I'm glad I'm not the only one who finds David Brin's style too meh.
And now, I'm reading a very interesting publication called The Complete Adventures of Adam Link, by Eando Binder (a fake name for two brothers.) They were published in the late 30's and early 40's, and they're robot stories that are important precursors to the Asimov robot stories. At least, that's what my SF Encyclopedia told me. So, I looked it up, and I'm reading it, and they're actually a lot of fun.
They're narrated by a robot very reminiscent of Data (or should I say that Data is very reminiscent of him?) There's even a trial in which Adam Link needs to defend himself and his humanity. Asimov himself claims to have been very influenced by these stories, and I can see that. If anyone is interested in pulpy comic-bookish early robot stories that are crude, sure, but strangely earnest and touching, then you should certainly look them up. The most surprising thing for me is how character-oriented the tales are. In various stories, Adam Link opens up a business, falls in love, becomes a detective, even tries his hand at sports. They're endearing in an early Golden Age kind of way, and they're not focused on action, but on everyday emotion. I quite like them, and I recommend them.

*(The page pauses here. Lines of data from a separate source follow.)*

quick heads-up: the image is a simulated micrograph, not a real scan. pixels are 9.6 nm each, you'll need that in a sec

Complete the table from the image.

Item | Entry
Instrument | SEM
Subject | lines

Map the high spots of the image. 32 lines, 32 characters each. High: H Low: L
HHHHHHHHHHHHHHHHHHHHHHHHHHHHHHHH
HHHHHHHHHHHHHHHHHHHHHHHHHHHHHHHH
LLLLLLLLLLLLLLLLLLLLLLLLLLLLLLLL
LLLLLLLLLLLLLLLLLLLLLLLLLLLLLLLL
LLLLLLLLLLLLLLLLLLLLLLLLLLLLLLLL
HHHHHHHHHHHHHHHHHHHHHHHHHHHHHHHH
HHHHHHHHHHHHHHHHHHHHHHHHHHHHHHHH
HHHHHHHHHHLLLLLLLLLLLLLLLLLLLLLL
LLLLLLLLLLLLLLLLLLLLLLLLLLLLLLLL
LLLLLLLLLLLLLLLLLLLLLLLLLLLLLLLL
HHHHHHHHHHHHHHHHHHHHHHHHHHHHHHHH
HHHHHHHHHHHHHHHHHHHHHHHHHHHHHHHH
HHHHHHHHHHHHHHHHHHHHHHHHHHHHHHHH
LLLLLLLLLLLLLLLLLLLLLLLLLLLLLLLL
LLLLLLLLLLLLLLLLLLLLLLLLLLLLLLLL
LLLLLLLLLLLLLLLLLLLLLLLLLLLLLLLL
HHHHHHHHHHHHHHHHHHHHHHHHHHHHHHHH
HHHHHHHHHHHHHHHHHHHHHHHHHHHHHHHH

I found an Adam Link collection in 1980 when I was in the 6th grade and just adored it. These days I find all the old tech references (and inconsistencies) a little silly and quaint. But I know what you mean about the emotions.
And I still snicker at what "Eando" really means.
I keep starting Sundiver
and putting it down. But I had the same problem with Dune
and The Mote in God's Eye
--and ultimately I found both of them immensely rewarding. So I'm not prepared to give up on Brin yet.